Graph algorithms / interactive lesson

Ford-Fulkerson & Edmonds-Karp Maximum Flow

Compare Ford-Fulkerson DFS with Edmonds-Karp BFS. Transform matching, routing, scheduling, and storage problems into flow networks, then inspect residual paths, bottlenecks, forward pushes, and backward repairs.

University Guided lesson

Choose a reducible problem

Choose the augmenting-path strategy

Snapshot 1/82

Original problem

Classic maximum-flow network

Send as much flow as possible from source S to sink T through a directed network with fixed edge capacities.

Directed edgeCapacity

S -> A, S -> B16, 13

A -> B, B -> A10, 4

A -> C, B -> D12, 14

C -> B, D -> C9, 7

C -> T, D -> T20, 4

Objective: Maximise the total source-to-sink flow.

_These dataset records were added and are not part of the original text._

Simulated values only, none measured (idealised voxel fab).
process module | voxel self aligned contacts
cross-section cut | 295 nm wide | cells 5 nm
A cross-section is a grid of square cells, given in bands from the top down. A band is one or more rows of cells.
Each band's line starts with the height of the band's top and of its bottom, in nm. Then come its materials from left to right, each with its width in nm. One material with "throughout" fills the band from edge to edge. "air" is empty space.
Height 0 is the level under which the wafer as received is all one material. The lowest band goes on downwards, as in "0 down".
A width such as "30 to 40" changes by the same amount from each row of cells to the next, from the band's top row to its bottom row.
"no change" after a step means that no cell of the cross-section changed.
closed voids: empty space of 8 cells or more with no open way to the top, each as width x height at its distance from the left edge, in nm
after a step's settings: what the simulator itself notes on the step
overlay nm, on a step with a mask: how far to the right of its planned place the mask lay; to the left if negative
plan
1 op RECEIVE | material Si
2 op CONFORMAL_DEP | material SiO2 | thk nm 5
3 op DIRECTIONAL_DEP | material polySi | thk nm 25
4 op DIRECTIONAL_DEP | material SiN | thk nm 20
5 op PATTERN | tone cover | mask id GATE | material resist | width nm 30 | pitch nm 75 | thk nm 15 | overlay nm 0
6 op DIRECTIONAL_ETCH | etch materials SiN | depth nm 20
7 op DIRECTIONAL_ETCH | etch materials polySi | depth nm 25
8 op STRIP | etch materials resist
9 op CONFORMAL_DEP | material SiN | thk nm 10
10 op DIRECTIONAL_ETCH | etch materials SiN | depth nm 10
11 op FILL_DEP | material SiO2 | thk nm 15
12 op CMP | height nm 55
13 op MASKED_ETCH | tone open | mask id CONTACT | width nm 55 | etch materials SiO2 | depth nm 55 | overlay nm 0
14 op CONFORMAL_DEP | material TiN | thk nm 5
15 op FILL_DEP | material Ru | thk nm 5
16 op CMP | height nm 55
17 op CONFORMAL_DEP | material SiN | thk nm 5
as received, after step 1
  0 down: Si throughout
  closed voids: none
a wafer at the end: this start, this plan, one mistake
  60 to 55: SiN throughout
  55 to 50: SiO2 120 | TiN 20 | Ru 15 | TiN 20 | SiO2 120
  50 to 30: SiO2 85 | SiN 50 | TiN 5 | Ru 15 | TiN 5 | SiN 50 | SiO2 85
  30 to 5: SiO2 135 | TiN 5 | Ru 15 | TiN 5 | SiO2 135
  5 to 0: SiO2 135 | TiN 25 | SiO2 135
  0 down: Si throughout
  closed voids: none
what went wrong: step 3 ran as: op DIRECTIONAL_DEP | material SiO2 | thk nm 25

Transformation and flow timeline

Classic maximum-flow network

About the algorithm

Ford-Fulkerson is a method for computing maximum flow in a capacitated directed network. Repeatedly find a residual path from source to sink and augment it by its bottleneck capacity. Edmonds-Karp is the same method with one disciplined choice: use breadth-first search, so every chosen path has the fewest residual edges.

History

Lester Ford Jr. and Delbert Fulkerson published their augmenting-path method in 1956. Jack Edmonds and Richard Karp showed in 1972 that choosing paths with breadth-first search gives a polynomial running-time guarantee. The residual graph is the key idea behind both variants.

Residual edges and repair

A forward residual edge represents unused capacity. A backward residual edge represents flow that may be cancelled. Backward augmentation does not physically send material backward: it repairs an earlier routing decision so capacity can be reused more effectively elsewhere.

Why reductions matter

Maximum flow is a reusable modelling tool. Bipartite matching, edge-disjoint paths, vertex-disjoint paths, preemptive scheduling, and warehouse allocation can all be transformed into capacity networks. Once the reduction is correct, the same flow engine solves every case.

Complexity

Ford-Fulkerson with integral capacities runs in O(E * |f*|), where |f*| is the maximum-flow value, but poor path choices can be costly. Edmonds-Karp uses BFS and runs in O(V * E^2), independent of capacity magnitudes.

Code companion

Connect each visual decision to an implementation pattern.

flow = zero flow

while residual path source -> sink exists:
  path = chooseAugmentingPath(residualGraph)
  bottleneck = minimum residual capacity on path

  for arc in path:
    if arc is forward:
      flow[arc.edge] += bottleneck
    else:
      flow[arc.edge] -= bottleneck

return flow

// Ford-Fulkerson: choose path with DFS
// Edmonds-Karp: choose shortest residual path with BFS